Now, what do these cards do? What makes the combo so great that some players are just housing certain areas with this build? Against Sligh, Stompy, and the other aggressive decks of the format, Worthy Cause is the bane of their day.
Sacrifice a creature: Gain life equal to the sacrificed creature’s toughness.
The theory behind this card can be found in combination of one of the en-Kor critters and either Task Force or Angelic Protector.
Creature – Soldier
0: The next 1 damage that would be dealt to Nomads en-Kor this turn is dealt to target creature you control instead
(The other maindecked en-Kor creatures have the same redirection ability as the Nomad.)
Creature – Rebel
Whenever Task Force becomes the target of a spell or ability, it gets +0/+3 until end of turn.

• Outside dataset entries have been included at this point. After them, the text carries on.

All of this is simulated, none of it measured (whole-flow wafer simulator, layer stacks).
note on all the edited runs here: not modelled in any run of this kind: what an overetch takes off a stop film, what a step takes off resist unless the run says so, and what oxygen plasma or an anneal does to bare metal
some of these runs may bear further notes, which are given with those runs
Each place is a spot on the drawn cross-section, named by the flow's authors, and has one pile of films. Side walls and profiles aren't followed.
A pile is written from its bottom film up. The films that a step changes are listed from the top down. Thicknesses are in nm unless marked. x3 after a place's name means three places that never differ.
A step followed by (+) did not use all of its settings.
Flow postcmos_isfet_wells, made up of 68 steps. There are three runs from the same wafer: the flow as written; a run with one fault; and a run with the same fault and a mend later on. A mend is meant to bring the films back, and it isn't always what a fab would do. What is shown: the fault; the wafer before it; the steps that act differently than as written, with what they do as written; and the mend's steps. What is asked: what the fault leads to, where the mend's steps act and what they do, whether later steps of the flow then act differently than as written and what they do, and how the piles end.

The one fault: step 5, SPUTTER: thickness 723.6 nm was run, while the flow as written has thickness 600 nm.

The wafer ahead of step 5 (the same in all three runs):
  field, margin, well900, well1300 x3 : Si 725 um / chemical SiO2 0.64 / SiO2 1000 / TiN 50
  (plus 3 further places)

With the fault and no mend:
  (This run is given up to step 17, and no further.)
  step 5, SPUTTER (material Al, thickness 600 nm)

When you have these two creatures in play (or the Angelic Protector), it is possible to gain an infinite amount of life. Simply use the ability of the en-Kor to pump the toughness of the creature to a high amount, and then Worthy Cause it. Most aggressive decks will scoop at this point, seeing that it is quite impossible to knock you down from three trillion life.
Against Control, the deck looks to the same creatures, but uses About Face as the finisher.
Switch target creature’s power and toughness until end of turn. Effects that alter the creature’s power alter its toughness instead, and vice versa.
You use the same redirection ability and pump the toughness to high amounts again, then swing with the huge monster. Just About Face after blockers but before damage goes on the stack, and the look of your opponent should be priceless. However against control you may find yourself needing an alternate win condition. Against non-Oath decks, which maindeck the powerful Gaea’s Blessing, Altar of Dementia fills the void.
Altar of Dementia
Sacrifice a creature: Target player puts a number of cards equal to the sacrificed creature’s power from the top of his or her library into his or her graveyard.
Pretty simple, right?
Now as I said, this deck may not be much to look forward to outside of the Midwest region, but it looks to be a promising and enjoyable deck to play. Good luck to you during the upcoming PTQ and Grand Prix events this season!